Findings
The juxtaposition of high-end and consumer-grade scanning technologies reveals more than a contrast in image fidelity—it reflects a deeper set of questions around infrastructural equity, technological gatekeeping, and cultural authorship. While the Leica RTC360 captures millimeter-precision point clouds, tools like Scaniverse or Polycam on a smartphone offer accessibility, portability, and immediacy—qualities that are vital in community-based documentation. Field improvisation, such as using a flashlight to augment iPhone RGB data in low-light interiors, underscores that the value of a scan is not solely determined by its device but by the embodied knowledge and adaptive skills of the person capturing it.
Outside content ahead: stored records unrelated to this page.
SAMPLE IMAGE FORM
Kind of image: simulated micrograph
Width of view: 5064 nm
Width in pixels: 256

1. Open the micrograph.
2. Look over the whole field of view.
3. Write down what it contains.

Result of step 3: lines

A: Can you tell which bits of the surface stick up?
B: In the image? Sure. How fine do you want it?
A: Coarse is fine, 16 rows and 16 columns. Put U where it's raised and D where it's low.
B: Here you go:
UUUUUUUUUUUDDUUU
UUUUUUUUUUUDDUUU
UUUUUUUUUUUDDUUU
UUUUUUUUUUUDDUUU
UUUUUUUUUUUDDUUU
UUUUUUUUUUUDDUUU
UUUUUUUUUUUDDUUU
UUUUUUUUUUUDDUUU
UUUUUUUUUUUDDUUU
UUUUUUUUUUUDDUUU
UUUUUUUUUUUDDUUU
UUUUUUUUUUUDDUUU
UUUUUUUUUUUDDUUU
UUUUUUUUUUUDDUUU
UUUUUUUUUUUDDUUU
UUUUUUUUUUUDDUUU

Methodological Implications:
This multi-device methodology challenges the conventional hierarchy of “best practices” in digital documentation by foregrounding flexibility, affordability, and improvisation. It asserts that to achieve equity in spatial preservation, planners and researchers must intentionally use a range of tools—not only for comparative analysis, but to disrupt the dominance of elite, inaccessible technologies. By embracing limitations as integral design conditions—such as lighting constraints, terrain, or weather—this approach reframes constraints as methodological choices rather than deficits. This work advances the idea that spatial documentation is not a purely technical process, but a lived and political methodology rooted in the dynamics of access, adaptation, and authorship.
Takeaway:
Technology is not neutral. In cultural preservation, the tools we choose—and who we empower to use them—signal our values. Prioritizing accessibility over elite precision reframes documentation as a democratized, community-centered act.